# [Wet Thumb Forum]-Latest Updates 2 footer



## Liquid (Nov 19, 2004)

Here's the link, sorry didn't know how to post pic directly;

http://www.petfrd.com/pp/showgallery.php?ppuser=120&cat=500

Hoping the glosso will cover up the front, growing kinda of slower than expected









[This message was edited by Liquid on Thu July 17 2003 at 02:03 AM.]


----------



## Liquid (Nov 19, 2004)

Here's the link, sorry didn't know how to post pic directly;

http://www.petfrd.com/pp/showgallery.php?ppuser=120&cat=500

Hoping the glosso will cover up the front, growing kinda of slower than expected









[This message was edited by Liquid on Thu July 17 2003 at 02:03 AM.]


----------



## taslixado (Feb 29, 2004)

hello!

simply beautifull........
it looks like takashi amano setups!

André Daniel Nóbrega

hello from Portugal


----------



## António Vitor1 (Feb 2, 2003)

I prefer your style... amano is good but...
I prefer your style...









[This message was edited by António Vitor on Thu July 17 2003 at 03:13 AM.]


----------



## ckll (Jun 20, 2003)

Hey Liquid (Fei Miao),

Your Limnophila is doing great! Mine's still very green. Yeah, we met at the CCK fish shop..


----------



## Wheeler (Feb 8, 2004)

Holy cow, Liquid-- Very nice. Once that glosso gets grown in it'll be *perfect*.

Nice job.

What are the dimensions of that tank? 60x45x45?

Best wishes,
John Wheeler


----------



## Guest (Jul 20, 2003)

Very nice tank indeed. Great job









Join as at www.njas.net


----------



## Liquid (Nov 19, 2004)

Thankyou for the compliments Guys! Amano is the "GURU" in aquascaping, His tanks are the reason I'm into planted.







His works show that it's possible to have small but nice planted tanks.

My Tank dimension: 60x30x45

ckll--Nice meeting you, how's your tank getting on?

[This message was edited by Liquid on Sun July 20 2003 at 09:27 PM.]
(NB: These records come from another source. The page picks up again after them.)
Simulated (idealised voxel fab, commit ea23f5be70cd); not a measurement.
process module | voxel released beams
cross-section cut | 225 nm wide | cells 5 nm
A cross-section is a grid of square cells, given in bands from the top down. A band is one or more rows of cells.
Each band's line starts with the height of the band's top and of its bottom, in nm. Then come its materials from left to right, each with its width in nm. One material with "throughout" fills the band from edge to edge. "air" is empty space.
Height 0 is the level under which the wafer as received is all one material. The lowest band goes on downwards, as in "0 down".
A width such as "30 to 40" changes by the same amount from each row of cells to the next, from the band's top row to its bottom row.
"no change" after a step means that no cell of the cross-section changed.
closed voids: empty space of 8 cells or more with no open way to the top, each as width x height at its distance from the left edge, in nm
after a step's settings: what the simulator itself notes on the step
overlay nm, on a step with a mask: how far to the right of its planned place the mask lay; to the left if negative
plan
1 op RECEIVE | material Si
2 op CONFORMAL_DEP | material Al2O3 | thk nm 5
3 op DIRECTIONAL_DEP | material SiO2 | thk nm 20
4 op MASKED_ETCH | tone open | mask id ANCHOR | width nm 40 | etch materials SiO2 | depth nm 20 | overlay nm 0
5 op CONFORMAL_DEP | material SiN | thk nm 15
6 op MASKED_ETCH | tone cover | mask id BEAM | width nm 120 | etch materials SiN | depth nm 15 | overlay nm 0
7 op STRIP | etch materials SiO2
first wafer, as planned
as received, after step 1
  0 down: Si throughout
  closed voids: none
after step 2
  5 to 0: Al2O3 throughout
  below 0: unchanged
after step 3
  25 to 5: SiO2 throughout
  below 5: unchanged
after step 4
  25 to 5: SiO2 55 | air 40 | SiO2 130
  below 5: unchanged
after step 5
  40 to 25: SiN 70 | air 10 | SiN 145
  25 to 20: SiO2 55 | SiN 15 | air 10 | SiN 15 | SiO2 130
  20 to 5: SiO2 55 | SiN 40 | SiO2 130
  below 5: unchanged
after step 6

[This message was edited by Liquid on Sun July 20 2003 at 09:29 PM.]


----------



## ckll (Jun 20, 2003)

Nice meeting you too!

Tank was in a mess with algae .. tore it down and re-scaped .. and took your suggestion that under-dose on fertilization is better than over-dose .. So far so good!


----------



## Liquid (Nov 19, 2004)

..the September 2003









the tanks as it is now 01/01/2004... battling BBA on the glosso lawn...










Wishing all at AB *A HAPPY AND HEALTHY NEW YEAR*

[This message was edited by Liquid on Thu January 01 2004 at 07:52 PM.]


----------



## Guest (Jan 2, 2004)

Looks beautiful.

I think 2nd picture was taken w/ proper white balance so Lotus looks like its supposed to, compare to 1st picture.

I'm not sure if I would use _Echinodorus "rubin"_ ? in this aquascape, especially in the location you chose.

Great choice of fish.

-------------
Regards,
Jay Luto


----------



## Liquid (Nov 19, 2004)

Thanks Jay, It's actually Echinodorus "oriental". Yes, It does looks out of place. Probably will rip it out when I decide to redo the front.


----------



## Liquid (Nov 19, 2004)

Any tips on getting rid the BBA, I trimmed off as much as I can, did a water change, pump up the CO2...

[This message was edited by Liquid on Thu January 01 2004 at 11:42 PM.]


----------